The disclosed technology relates to an object detection device, an object detection method, and an object detection program.
There is an object identification device that outputs a bounding box (BB) including object position coordinates, classes (types of persons, vehicles, and the like.) and a reliability included in an input image from the image. In recent years, You Only Look Once (YOLO) and a single shot multibox detector (SSD) which enable the output of a BB in a single convolutional neural network (CNN) have been disclosed. The technology of an object identification device being applied to an edge or a terminal such as a monitoring camera and drone control has been studied.
In object detection based on a CNN such as YOLO, detection processing for obtaining a BB is executed in a final layer based on a feature map value obtained by an immediately previous CNN operation.
A method for executing CNN-based object detection in real time is disclosed (NPL 1 and NPL 2).
In the above-described method, an operation in the CNN (convolution operation or the like) until a feature map output by the CNN (CNN output feature map) is obtained is speeded up by dedicated hardware. On the other hand, detection processing with a CNN output feature map as an input, which is an output result of the CNN, is not speeded up because the detection processing is implemented by software. Since the CNN output feature map is stored in a dynamic random access memory (DRAM), the detection processing needs to be performed by reading the feature map from the DRAM.
The disclosed technology has been made in view of the above points, and an object thereof is to provide an object detection device, an object detection method, and an object detection program that make it possible to speed up detection processing compared with in the existing technology.
A first aspect of the disclosure is an object detection device including a metadata acquisition unit that acquires metadata including at least a position and a reliability of an object included in an image from a convolutional neural network into which the image is input, a storage unit that stores a feature map value group which is an output result of the convolutional neural network, and a feature map value acquisition unit that reads a feature map value related to the position of the corresponding object from the storage unit to obtain the position of the object only when the reliability obtained by reading a feature map value, which is related to the reliability in the feature map value group stored in the storage unit, from the storage unit exceeds a predetermined threshold value.
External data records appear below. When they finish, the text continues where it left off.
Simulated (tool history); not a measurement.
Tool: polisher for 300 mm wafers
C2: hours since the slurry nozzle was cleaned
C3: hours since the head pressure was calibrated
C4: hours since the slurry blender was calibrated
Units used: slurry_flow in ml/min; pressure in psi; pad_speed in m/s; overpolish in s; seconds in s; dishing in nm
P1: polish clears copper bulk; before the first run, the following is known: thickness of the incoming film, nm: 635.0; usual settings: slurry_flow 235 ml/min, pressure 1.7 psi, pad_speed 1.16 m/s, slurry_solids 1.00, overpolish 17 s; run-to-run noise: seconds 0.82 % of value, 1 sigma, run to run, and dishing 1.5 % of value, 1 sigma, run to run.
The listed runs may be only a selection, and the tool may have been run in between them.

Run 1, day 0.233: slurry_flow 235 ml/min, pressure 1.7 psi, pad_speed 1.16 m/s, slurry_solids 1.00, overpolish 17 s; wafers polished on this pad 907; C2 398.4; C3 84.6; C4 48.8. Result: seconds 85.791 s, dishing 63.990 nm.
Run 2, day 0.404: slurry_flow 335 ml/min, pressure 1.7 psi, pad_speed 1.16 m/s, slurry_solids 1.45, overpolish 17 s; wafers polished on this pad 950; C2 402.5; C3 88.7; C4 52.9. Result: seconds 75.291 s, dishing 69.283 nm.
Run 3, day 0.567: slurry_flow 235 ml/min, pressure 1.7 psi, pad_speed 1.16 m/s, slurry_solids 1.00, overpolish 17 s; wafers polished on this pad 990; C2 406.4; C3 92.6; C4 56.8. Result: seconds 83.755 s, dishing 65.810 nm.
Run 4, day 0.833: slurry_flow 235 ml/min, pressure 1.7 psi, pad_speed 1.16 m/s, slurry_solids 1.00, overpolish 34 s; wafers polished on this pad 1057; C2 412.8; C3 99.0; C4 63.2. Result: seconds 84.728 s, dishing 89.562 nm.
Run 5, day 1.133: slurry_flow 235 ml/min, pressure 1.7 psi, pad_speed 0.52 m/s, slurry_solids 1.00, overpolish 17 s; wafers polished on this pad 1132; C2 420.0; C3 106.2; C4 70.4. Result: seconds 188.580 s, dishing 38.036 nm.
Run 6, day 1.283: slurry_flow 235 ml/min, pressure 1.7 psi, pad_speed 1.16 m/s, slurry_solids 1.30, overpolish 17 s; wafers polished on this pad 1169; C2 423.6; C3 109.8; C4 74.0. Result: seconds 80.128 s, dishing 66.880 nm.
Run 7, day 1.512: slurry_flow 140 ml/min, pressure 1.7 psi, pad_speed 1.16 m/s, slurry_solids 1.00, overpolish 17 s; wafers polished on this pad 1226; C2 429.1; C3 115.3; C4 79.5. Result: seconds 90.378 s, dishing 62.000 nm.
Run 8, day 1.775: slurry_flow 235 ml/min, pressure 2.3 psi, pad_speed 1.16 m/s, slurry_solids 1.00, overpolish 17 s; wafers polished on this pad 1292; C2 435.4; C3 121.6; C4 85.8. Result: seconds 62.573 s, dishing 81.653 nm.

A second aspect of the disclosure is an object detection method of causing a processor to execute processes including acquiring metadata including at least a position and reliability of an object included in an image from a convolutional neural network into which the image is input, storing a feature map value group which is an output result of the convolutional neural network, and reading a feature map value related to the position of the corresponding object from the storage unit to obtain the position of the object only when the reliability obtained by reading a feature map value, which is related to the reliability in the stored feature map value group, exceeds a predetermined threshold value.
A third aspect of the disclosure is an object detection program causing a computer to execute processes including acquiring metadata including at least a position and reliability of an object included in an image from a convolutional neural network into which the image is input, storing a feature map value group which is an output result of the convolutional neural network, and reading a feature map value related to the position of the corresponding object from the storage unit to obtain the position of the object only when the reliability obtained by reading a feature map value, which is related to the reliability in the stored feature map value group, exceeds a predetermined threshold value.
According to the disclosed technology, it is possible to provide an object detection device, an object detection method, and an object detection program that make it possible to speed up detection processing compared with in the existing technology.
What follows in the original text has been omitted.